Carbon is one of the most dynamic elements which are present in the earth. Due to its property of infinite catenation, it can form different types of compounds and has the vastest range of compounds which are known as organic compounds.
Bonding with Carbon-Covalent Bond
Elements forming ionic compounds achieve this by either gaining or losing electrons from the outermost shell. In the case of carbon, it has four electrons in its outermost shell and needs to gain or lose four electrons to attain noble gas configuration. If it were to gain or lose electrons :
(i) It could gain four electrons forming C4– anion. But it would be difficult for the nucleus with six protons to hold on to ten electrons, that is, four extra electrons.
(ii) It could lose four electrons forming a C4+ cation. But it would require a large amount of energy to remove four electrons leaving behind a carbon cation with six protons in its nucleus holding on to just two electrons.
Carbon overcomes this problem by sharing its valence electrons with other atoms of carbon or with atoms of other elements. Not just carbon, but many other elements form molecules by sharing electrons in this manner. The shared electrons ‘belong’ to the outer shells of both the atoms and lead to both atoms attaining the noble gas configuration. Before going on to compounds of carbon, let us look at some simple molecules formed by the sharing of valence electrons.
The simplest molecule formed in this manner is that of hydrogen. As you have learned earlier, the atomic number of hydrogen is 1. Hence hydrogen has one electron in its K shell and it requires one more electron to fill the K shell. So two hydrogen atoms share their electrons to form a molecule of hydrogen, H2. This allows each hydrogen atom to attain the electronic configuration of the nearest noble gas, helium, which has two electrons in its K shell.
Allotropes of Carbon
The element carbon occurs in different forms in nature with widely varying physical properties. Both diamond and graphite are formed by carbon atoms; the difference lies in the manner in which the carbon atoms are bonded to one another. In diamond, each carbon atom is bonded to four other carbon atoms forming a rigid three-dimensional structure. In graphite, each carbon atom is bonded to three other carbon atoms in the same plane giving a hexagonal array. One of these bonds is a double-bond, and thus the valency of carbon is satisfied. Graphite structure is formed by the hexagonal arrays being placed in layers one above the other. These two different structures result in diamond and graphite having very different physical properties even though their chemical properties are the same. Diamond is the hardest substance known while graphite is smooth and slippery. Graphite is also a very good conductor of electricity, unlike other non-metals.

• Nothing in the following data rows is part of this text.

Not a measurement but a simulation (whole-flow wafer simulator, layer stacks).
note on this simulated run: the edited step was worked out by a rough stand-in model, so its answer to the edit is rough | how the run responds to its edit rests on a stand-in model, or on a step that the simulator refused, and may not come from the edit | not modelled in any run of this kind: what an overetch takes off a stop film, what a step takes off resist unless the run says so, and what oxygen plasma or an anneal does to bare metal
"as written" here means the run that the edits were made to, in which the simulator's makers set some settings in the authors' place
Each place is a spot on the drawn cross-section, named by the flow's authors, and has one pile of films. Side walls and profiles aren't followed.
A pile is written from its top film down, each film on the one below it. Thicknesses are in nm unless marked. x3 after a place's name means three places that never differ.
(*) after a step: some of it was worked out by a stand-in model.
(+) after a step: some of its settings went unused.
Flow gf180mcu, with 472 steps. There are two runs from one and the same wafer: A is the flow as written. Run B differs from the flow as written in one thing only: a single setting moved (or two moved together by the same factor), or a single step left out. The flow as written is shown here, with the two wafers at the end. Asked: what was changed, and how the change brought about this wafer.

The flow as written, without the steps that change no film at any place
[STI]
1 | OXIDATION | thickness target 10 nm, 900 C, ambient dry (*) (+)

Versatile Nature of Carbon
Two factors noticed in the case of carbon are –
(i) Carbon has the unique ability to form bonds with other atoms of carbon, giving rise to large molecules. This property is called catenation. These compounds may have long chains of carbon, branched chains of carbon or even carbon atoms arranged in rings. In addition, carbon atoms may be linked by single, double or triple bonds. Compounds of carbon, which are linked by only single bonds between the carbon atoms are called saturated compounds. Compounds of carbon having double or triple bonds between their carbon atoms are called unsaturated compounds.
No other element exhibits the property of catenation to the extent seen in carbon compounds. Silicon forms compounds with hydrogen which have chains of up to seven or eight atoms, but these compounds are very reactive. The carbon-carbon bond is very strong and hence stable. This gives us a large number of compounds with many carbon atoms linked to each other.
(ii) Since carbon has a valency of four, it is capable of bonding with four other atoms of carbon or atoms of some other mono-valent element. Compounds of carbon are formed with oxygen, hydrogen, nitrogen, sulphur, chlorine and many other elements giving rise to compounds with specific properties which depend on the elements other than carbon present in the molecule. Again the bonds that carbon forms with most other elements are very strong making these compounds exceptionally stable. One reason for the formation of strong bonds by carbon is its small size. This enables the nucleus to hold on to the shared pairs of electrons strongly. The bonds formed by elements having larger atoms are much weaker.
- Carbon is a versatile element that forms the basis for all living organisms and many of the things we use.
- This large variety of compounds is formed by carbon because of its tetravalency and the property of catenation that it exhibits.
- Covalent bonds are formed by the sharing of electrons between two atoms so that both can achieve a completely filled outermost shell.
- Carbon forms covalent bonds with itself and other elements such as hydrogen, oxygen, sulphur, nitrogen and chlorine.
- Carbon also forms compounds containing double and triple bonds between carbon atoms. These carbon chains may be in the form of straight chains, branched chains or rings.
- The ability of carbon to form chains gives rise to a homologous series of compounds in which the same functional group is attached to carbon chains of different lengths.
- The functional groups such as alcohols, aldehydes, ketones and carboxylic acids bestow characteristic properties to the carbon compounds that contain them.
- Carbon and its compounds are some of our major sources of fuels.
- Ethanol and ethanoic acid are carbon compounds of importance in our daily lives.
- The action of soaps and detergents is based on the presence of both hydrophobic and hydrophilic groups in the molecule and this helps to emulsify the oily dirt and hence its removal.